The Strategist

Is it possible to transfer oil trade to cryptocurrency?

11/15/2018 - 14:14

The authorities of Venezuela, ignoring the Western media, which claim that Petro does not exist, intend to bring this coin to a new level. PDVSA has already started to pay its employees in Petro, and also plans to transfer all payments related to sale of oil in this cryptocurrency. PDVSA is the main oil company of the country. It coordinates all its key actions with opinion of the government of President Nicolas Maduro. Moreover, its head, Manuel Quevedo, also holds the post of Minister of the country's oil industry.

Therefore, Quevedo’s statement that Petro will be presented at the next meeting of the representatives of the OPEC member countries in Vienna seems to be very significant.

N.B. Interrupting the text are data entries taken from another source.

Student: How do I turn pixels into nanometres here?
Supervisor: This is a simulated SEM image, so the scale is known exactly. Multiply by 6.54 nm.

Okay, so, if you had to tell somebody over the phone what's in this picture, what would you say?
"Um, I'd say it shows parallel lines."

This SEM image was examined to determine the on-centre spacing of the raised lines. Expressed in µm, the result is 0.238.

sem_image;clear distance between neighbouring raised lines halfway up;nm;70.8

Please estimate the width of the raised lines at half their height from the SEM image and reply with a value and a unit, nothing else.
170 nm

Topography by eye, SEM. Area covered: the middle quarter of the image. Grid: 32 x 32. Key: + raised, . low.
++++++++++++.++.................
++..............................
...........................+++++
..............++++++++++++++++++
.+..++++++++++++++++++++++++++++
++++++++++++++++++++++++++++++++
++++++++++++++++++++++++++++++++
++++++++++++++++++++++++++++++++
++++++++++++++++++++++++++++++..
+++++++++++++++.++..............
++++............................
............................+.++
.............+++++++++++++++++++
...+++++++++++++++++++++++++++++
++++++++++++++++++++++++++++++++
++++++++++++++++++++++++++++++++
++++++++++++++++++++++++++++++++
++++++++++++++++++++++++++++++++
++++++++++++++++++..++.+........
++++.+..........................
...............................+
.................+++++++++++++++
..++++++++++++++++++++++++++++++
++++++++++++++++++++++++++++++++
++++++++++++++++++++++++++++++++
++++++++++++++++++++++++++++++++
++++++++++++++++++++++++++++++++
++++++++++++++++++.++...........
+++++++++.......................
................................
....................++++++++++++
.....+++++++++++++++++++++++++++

OPEC’s agenda is usually very short and not focused on discussion, but rather on confirmation of agreements that are formed during the period between the Vienna meetings. So, at the next meeting, which is scheduled for December 6, the proposal of Saudi Arabia to reduce the total production of OPEC by 1 million barrels per day will be confirmed. And Petro is still in question.

What does this mean? At the OPEC meeting, Venezuela will be similar to Iran, which is restricted by serious US financial sanctions. Iran’s economic system is cut off from dollars - the currency in which oil is not only traded, but also nominated, if you look at the quotes of the main varieties, WTI and Brent. It has become impossible for Tehran and Caracas to get money for oil. In such a situation it is logical that any kind of money (including cryptocurrency) will do.

For Caracas, the situation was aggravated by the fact that the Bank of England refused to return their gold reserves in the amount of 15 tons, citing the fact that potential transactions that could be made with the metal, that is, selling it for dollars, would violate US sanctions. London is worried that their actions could at least indirectly lead to the fact that Caracas would violate American sanctions.

However, even if the Venezuelan authorities say they are ready to sell gold for Petro, the British Central Bank will not give up the gold anyway, since the same US sanctions are imposed on the state cryptocurrency of the Bolivarian Republic.

It seems to be a dead end, but that is why Caracas does not refuse the option to receive any cryptocurrency for its goods as transactions with Bitcoin have not yet been banned by the US authorities.

Does the question of finding alternatives to the US dollar concern other OPEC countries? Of course not, however, Caracas with its Petro can gradually form a circle of countries that are looking for an alternative to the US dollar and which will thereby begin to violate American sanctions.

OPEC countries account for about 40% of the world oil production market, and therefore understanding of the issue of switching to Petro should be sought outside this organization.

The idea of Caracas would be favored in Bolivia, the Philippines and the Marshall Islands. In the first case, it is about the fact that the head of Bolivia, Evo Morales, had a quarrel with the US authorities over development of lithium reserves. In the Philippines, Rodrigo Duterte is one of the clearest examples of finding a “own path” for a state in the Pacific region.

Finally, the Marshall Islands authorities essentially agreed that their country would be cut off from the dollar-based transaction method, strictly ignoring warnings from the IMF. This issue was particularly acute due to the fact that a referendum was used to put pressure on the country, which raised the question of trust in President of Marshall Islands Hilda Heine, including in connection with her plans to develop the SOV cryptocurrency. As a result, the politician won but with difficulty.